I'm NOT opposed to cashing. I'm arguing it won't be a factor.if you're opposed to caching
(and yes I know that cashing expires, else it wouldn't be very useful)
You brought it up in the GET/POST debate - And I'm just trying to point out that in reality caching in our case won't matter, and is invalid/irrelevant as an argument pro/con GET/POST.
---------
I can't really accept the "maybe we'll need structured queries" argument unless you come up with a plausible example, and one that can't be done with a query string in the URL
That's an unfair request (pun intended), as you yourself in the JSON(/XML) vs csv argument have pointed our that structured data indeed can always be flattened, it just won't necessarily be very pretty(/convinient).
Thus, that you can, doesn't mean that you should.
Do you really see POST as being an impossible way of doing things?
----
One other thing I'd like to bring up however:
the "verified" list is unlikely to change frequently and the reference list won't change at all
You seem to indicate there is a need to keep two different lists (that can be requested independently)?

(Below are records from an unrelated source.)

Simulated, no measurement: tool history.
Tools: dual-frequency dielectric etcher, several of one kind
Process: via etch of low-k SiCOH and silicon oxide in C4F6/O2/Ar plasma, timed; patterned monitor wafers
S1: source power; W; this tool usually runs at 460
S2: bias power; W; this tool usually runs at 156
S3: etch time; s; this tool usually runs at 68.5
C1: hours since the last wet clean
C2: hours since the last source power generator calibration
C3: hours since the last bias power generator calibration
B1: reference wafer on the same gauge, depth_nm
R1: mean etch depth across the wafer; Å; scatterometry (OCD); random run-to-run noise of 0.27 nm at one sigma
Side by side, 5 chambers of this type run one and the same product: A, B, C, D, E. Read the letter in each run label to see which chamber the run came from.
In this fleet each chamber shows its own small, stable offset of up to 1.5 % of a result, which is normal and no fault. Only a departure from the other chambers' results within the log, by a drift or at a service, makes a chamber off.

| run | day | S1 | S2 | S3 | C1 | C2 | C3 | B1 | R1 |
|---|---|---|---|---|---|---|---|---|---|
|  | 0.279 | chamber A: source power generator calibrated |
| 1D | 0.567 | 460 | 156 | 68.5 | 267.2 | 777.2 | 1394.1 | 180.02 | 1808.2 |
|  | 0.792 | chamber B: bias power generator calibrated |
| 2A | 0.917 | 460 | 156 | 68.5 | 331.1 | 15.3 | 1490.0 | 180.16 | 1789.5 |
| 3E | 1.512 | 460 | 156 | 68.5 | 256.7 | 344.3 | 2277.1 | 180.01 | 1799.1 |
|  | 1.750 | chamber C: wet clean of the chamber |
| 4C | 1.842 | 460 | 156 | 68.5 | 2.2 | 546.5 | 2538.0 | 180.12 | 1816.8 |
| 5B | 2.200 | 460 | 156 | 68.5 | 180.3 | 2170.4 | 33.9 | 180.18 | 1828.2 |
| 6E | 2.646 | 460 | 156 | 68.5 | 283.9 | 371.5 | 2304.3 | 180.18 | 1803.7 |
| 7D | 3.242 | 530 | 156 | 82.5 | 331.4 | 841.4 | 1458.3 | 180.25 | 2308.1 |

I don't see that need - To me "a system is a system" once it's in the TGC.
If a list of systems is requested, that's what they get (of all systems), they shouldn't need to request two different lists (two different URLs?) to get all the data.
Most tools will (should) operate along the lines of
Step 1: Request a full pull of all systems
Step 2 to n: Request a list of systems that have changed since date xxx (date xxx being when they last requested a list)
That really (initially) should be the only thing needed.
A returned system could then have a "veracity field" or similar, indicating how sure TGC is about that bit of data (which would then be the highest possible for one of the canonical systems supplied by FD)
That keeps things simple.
That same "veracity field" - will work for distance data as well.
Keeping things nice and simple.
------
GET vs POST
And everyone is abiding by the standards all the time ofc (where's the sarcasm tagAccording to the HTTP standard POST is simply the wrong method to use in this case.
FWIW - On principle I agree, but in practice, it has just turned out in my experience to end up being simpler to have every call be POST - For a multitude of reasons.
Set it up once, and forget about it (and it's not exactly rocket science)
And all your code can use the same function to fetch data.
Whether it uses structured data or not.
And as I've mentioned several times, POST is just a personal preference for me - But it's based on 10+ years in the business of working with both.
Neither is however a deal breaker.
(Except in one rare case (I've had it happen perhaps twice ever) where GET can't be used for the request because the request data is too large. GET is usually restricted to ~1024 chars iirc. Could be even lower on mobile? Which is a practical browser limitation, and not a standards limitation)
-----
I don't think it needs to be autonomous from day 1. I'd rather have human verification of data until we're comfortable that the system is not going to get polluted with bad data.
Should the system get polluted with bad data (which to me seem neigh impossible, with the ideas I have of the system) then we would simply have to fix that by hand. No biggie.
Tools requesting "data since date xxx" would automatically get the correct new data.
If we don't build a system from the outset with the intention of it being autonomous, then there's a serious risk it never will be.
I've seen way to many "we'll fix this later" that never got fixed... (by many I actually mean almost 100%.... Sad but true)
Lets aim do to it right the first time - So we don't have to "patch it up later".
Not to mention, it's in fact extra work having to build in a system for human intervention. I'd rather avoid that (not minor) complication.
---------
Another aspect to this is that any redundant information has the potential to be out of sync. If coordinates are included with the distances then the client either has to either ignore them (defeating the purpose), take it on faith that they are always consistent, or check them and handle inconsistencies somehow. I'd rather see a single canonical value in the output.
I did not mean that the back store itself should save coordinates with the distances - Just that when the TGC provides the output it provides the canonical coords along with the distances.
With that model there is no sync/consistency issues.
I would personally appreciate having the coordinates at hand, supplied by the TGC (ie. it's trusted data), along with the distance data.
Makes life easier.
------
are we expecting tool makers using this data to synchronise with TGC and populate users' instances of the tool with data from their copy (effectively acting as a cache for the data), or are we expecting the users' instances to grab data directly? The former would be a lot friendly to TGC in terms of bandwidth but the later is easier from the point of view of the tool makers.
I'm expecting tool makers to make tools that will work according to the two steps I described above.
Step 1: Request a full pull of all systems
Step 2 to n: Request a list of systems that have changed since date xxx (date xxx being when they last requested a list)
Anything else (like requesting a full list all the time) would be Bad(tm).
Requiring tool makers to provide a proxy I think would be unreasonably - And many probably can't offer hosting. It would be a shame to cut off a potential great tool because of that.